Sunday 6 October 2019

Sunday, Sunday (131)

image credit: warner bros.

Things are looking up for the DC universe this week, with the release of Joker (which I’m finally seeing tomorrow), and the first good look at Birds Of Prey. Directed by Cathy Yan, Harley Quinn has broken up with the Joker and explores her newfound freedom with a rag-tag team of misfits. 

I’m not too familiar with these characters, but Quinn will be joined by Huntress (played by Mary Elizabeth Winstead), Canary (Jurnee Smollett-Bell), and Renee Montoya (Rosie Perez) as they save young future superhero Cassandra Cain (Ella Jay Basco) from the Black Mask (Ewan McGregor). 

Along with demonstrating that Margot Robbie was born to play this role, the trailer provides a possible glimpse into DC’s future. Especially alongside the release of Joker and James Gunn’s upcoming remake/reboot of Suicide Squad


image credit: vanity fair

Joaquin Phoenix is rightfully everywhere at the moment, including the cover of Vanity Fair. The dude’s known to be a relatively quiet and private person, but he shines in this interview and opens up on a few personal experiences that I wasn’t expecting. Writer Joe Hagan speaks to the actor about Joker (obviously), and how he prepared for the role. This included studying the movements of Buster Keaton and Ray Bolger (who played Scarecrow in The Wizard Of Oz), and how Phoenix’s belief that “acting should be like a documentary” truly let his performance of Arthur Fleck and his transformation into Joker shine. 


But Phoenix also briefly opens up about his relationship to actor and fianceé Rooney Mara, and how the passing of his brother River in 1999 affected him when he returned to acting two years after. “Because I came about publicly at that time, I suddenly was confronted with having to talk about something that was very public, in the public sphere. Where you’re in a five-minute interview, every five minutes and everything, at a f**king junket.” 

“It felt like, ‘Well, I’m not sure this is the right place and it feels insecure to be talking about this and I can hear in your voice that you’re trying to sound like somebody who really cares and is interested, but let’s be f**king frank about what’s happening here’. It was just much easier to go, ‘F**k you,’ which is an easier thing for me for whatever reason, than to explain it.” 

I may have completely finished Untitled Goose Game, but seeing the amount of praise it continues to receive post-release brings me so much joy. Vulture recently interviewed two of the four developers at House House, and how they came about creating a game about a mischievous goose. “We made a game that we thought was funny, about a goose,” Jacob Strasser sums up pretty neatly. 


Strasser and Michael McMaster obviously go into more detail behind the beginnings of the game and how it became what it is today, but that’s necessarily it. Geese are funny, and even more entertaining when causing havoc and mischief to a small English village. 
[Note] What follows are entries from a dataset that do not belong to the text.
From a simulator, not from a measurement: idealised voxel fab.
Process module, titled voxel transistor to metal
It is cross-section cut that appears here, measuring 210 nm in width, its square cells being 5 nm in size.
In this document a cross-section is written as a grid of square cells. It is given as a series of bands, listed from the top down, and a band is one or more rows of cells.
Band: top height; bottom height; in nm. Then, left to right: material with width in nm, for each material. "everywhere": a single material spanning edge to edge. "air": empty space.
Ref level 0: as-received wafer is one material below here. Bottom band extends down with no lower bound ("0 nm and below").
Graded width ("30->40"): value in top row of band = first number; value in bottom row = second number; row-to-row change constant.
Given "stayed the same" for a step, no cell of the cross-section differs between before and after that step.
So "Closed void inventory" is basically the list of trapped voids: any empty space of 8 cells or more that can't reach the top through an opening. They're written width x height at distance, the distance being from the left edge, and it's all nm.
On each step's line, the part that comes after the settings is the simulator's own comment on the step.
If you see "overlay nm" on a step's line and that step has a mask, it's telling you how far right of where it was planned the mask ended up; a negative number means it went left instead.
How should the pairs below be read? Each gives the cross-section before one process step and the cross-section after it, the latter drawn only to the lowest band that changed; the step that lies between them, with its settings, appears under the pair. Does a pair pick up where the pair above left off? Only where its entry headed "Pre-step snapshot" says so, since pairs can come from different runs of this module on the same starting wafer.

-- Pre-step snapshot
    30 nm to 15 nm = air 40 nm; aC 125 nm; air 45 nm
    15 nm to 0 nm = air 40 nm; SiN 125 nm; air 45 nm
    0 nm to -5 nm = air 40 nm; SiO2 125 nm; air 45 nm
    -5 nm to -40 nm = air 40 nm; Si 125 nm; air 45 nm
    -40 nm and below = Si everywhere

credit: the pokémon company/nintendo

Over the weekend, the Pokémon Company (sort of) graced fans with a 24-hour stream in a mysterious wooded area, with the promise of unseen creatures to make an appearance. I say sort of, as there were only one or two new Pokémon that were actually revealed. 

However, these Pokémon did steal the show, as it seems that Sword and Shield have a Galarian version of Ponyta. “[W]hite in colour with a unicorn-like horn and a cotton candy mane,” as Polygon writes, a clear shot of towards the end of the stream revealed the Pokémon. Alongside that, it seems that Rapidash’s cry was heard as well at some point, with a potential glimpse of Ponyta’s evolution too. 

Nothing else has been revealed about the latest addition to this generation, not even a hint for its typing. My personal bet? Fairy/Psychic type.